Program 2026



Launched in December 2020, from its very first stages Pompeii Commitment set out to gather and rethink a complex legacy: that of a history which, for almost three centuries, has made Pompeii a crossroads of experimentation and research for generations of artists and scholars from around the world. Over five years of activity, Pompeii Commitment has thus developed a program articulated through a dense network of initiatives, commissions, and acquisitions, building a critical and experimental ecosystem increasingly capable of engaging the languages and urgencies of contemporary art.

With the beginning of 2026, the project seeks to further strengthen its outward-looking orientation. This involves reinforcing its public and relational vocation, fostering direct engagement with the complex natural and social ecosystems of the surrounding territories, while also expanding as broadly as possible the scope of its institutional collaborations, both in Italy and internationally. Bringing Pompeii beyond Pompeii: contributing to the expansion of its episteme, well beyond the walls of the ancient city.

The start of the new year marks the conclusion of Pompeii Threnody, the solo exhibition by Cerith Wyn Evans inaugurated in July 2025 at the Antiquarium of Boscoreale. Several of the artist’s works – the large neon In girum imus nocte et consumimur igni, together with the series of nine photo-engravings dedicated to the fossilized cypresses from the Sarno plain – will nonetheless enter the Park’s contemporary art collection and remain on display in the spaces of the Antiquarium, in dialogue with the archaeological materials exhibited in the galleries. Among these, naturally, is the large ceremonial chariot from the excavations at Civita Giuliana, which represented a crucial point of departure for Wyn Evans’s work in Pompeii.
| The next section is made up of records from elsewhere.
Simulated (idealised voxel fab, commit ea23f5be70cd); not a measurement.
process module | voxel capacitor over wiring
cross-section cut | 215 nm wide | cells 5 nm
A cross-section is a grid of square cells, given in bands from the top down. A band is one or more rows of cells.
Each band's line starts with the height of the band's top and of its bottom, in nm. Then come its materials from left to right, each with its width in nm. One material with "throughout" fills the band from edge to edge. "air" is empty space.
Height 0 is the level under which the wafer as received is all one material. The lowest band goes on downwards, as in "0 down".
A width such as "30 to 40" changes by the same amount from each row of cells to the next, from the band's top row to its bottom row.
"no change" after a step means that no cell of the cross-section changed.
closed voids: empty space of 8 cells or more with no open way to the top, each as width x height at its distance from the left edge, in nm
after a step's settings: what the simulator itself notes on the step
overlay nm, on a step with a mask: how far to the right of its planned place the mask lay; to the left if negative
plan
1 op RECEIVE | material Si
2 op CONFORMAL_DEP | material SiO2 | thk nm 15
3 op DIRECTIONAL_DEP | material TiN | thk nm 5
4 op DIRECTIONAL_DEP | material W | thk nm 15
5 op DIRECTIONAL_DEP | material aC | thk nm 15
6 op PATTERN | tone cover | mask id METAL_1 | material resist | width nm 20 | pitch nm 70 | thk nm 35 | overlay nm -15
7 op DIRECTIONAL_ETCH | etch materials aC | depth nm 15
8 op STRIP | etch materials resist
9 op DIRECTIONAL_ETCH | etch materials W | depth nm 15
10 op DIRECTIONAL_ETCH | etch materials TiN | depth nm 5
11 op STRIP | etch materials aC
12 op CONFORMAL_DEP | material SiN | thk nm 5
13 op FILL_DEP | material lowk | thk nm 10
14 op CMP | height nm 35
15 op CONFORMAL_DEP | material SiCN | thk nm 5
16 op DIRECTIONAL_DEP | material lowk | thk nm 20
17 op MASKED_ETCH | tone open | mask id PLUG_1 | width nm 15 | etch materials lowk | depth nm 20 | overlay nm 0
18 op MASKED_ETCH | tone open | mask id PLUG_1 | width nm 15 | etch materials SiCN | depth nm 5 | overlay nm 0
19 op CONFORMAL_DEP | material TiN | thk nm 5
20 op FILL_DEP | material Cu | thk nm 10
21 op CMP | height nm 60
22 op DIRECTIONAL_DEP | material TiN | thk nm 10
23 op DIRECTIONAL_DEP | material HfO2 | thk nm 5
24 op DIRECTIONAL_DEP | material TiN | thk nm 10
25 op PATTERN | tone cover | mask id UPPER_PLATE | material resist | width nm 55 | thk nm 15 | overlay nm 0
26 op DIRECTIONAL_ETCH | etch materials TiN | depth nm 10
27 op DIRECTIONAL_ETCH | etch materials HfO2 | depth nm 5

Over the course of the year, Otobong Nkanga will continue the research initiated with her project Imagine Being a Particle, working towards the production of an artwork destined to enter Pompeii’s collections. In the coming months, Pompeii Commitment’s online platforms will also publish the fellowship by Meriem Bennani, which will conclude the multi-year program of the Digital Fellowships. At the same time, some works already part of the Park’s contemporary art collection will continue to circulate beyond Pompeii. Hermes (2021), one of the sculptures realized by Simone Fattal within the framework of Pompeii Commitment, is currently on loan to the Museo Madre in Naples, where it will be on view until spring in the gallery dedicated to the artist as part of the exhibition Gli anni. Chapter 2, curated by Eva Fabbris.

At the core of Pompeii Commitment’s 2026 program will be the production of the film project I diseredati / The Dispossessed by American artist Amie Siegel. Promoted by the Archaeological Park of Pompeii, the project was selected as a winner of the PAC 2025 call (Piano Arte Contemporanea) issued by the Directorate-General for Contemporary Creativity of the Italian Ministry of Culture. The work aims to explore processes of excavation, study, storage, and warehousing within the Park, reconstructing the “second life” of archaeological artifacts– works of art and everyday objects alike – through an operation of “reverse archaeology”. This approach seeks to return these materials to their original contexts of discovery, based on in-depth archival research into excavation journals.

Pompeii Commitment also continues to function as a platform for exchange, study and research. In preparation for this year’s activities, dialogues and moments of exchange have been initiated with Italian and international artists such as Barbara Crawford, Catrin Huber, and Marzia Migliora, as well as with professors Paolo Carpi and Andrea Tartaglia and students from the Master’s program in Architecture at the Politecnico in Milan, within the framework of the research and design project Live at Pompeii. These conversations and investigations aim to interrogate spaces, architectures, and the deeper meanings of Pompeii, laying the groundwork for possible future developments, with particular attention to the notion of «boundary» and «survival», as well as to the complex relationship between the ancient and contemporary city.

Launched during the most dramatic months of a global health crisis, Pompeii Commitment was confronted from its very beginnings with complex historical and cultural contexts: a time marked by the radical questioning of systems of values, political relationships, and forms of life, but also by the urgent emergence of the need to imagine new forms of thought and responsibility, capable of opening, even within the space of tragedy, possible horizons of regeneration.

Today, in an international context marked by unrest and deep tensions that shape the present and call the future into question, Pompeii continues to embody something far removed from any symbol of finality. Destroyed – and at the same time preserved – beneath tons of ash and lapilli, it stands as a paradigm of transformation and survival: of materials, histories, and memories inevitably subject to recurring cycles of destruction and rebirth. A complex cultural and natural ecosystem in constant evolution, sustained by an ongoing activity of excavation, conservation, and research.

As ever, these are uncertain times. Yet it is precisely within this condition of instability that the deepest meaning of our project is renewed: not to offer definitive or univocal answers, but to open spaces of research capable of interrogating reality through the living matter of thought and history, generating perspectives, questions, and lines of inquiry. In this sense, Pompeii Commitment continues to take shape as an open and shared site of work: for those who operate daily within Pompeii, and for those who, from other places and perspectives, recognise it as an active field of resonances and transformations.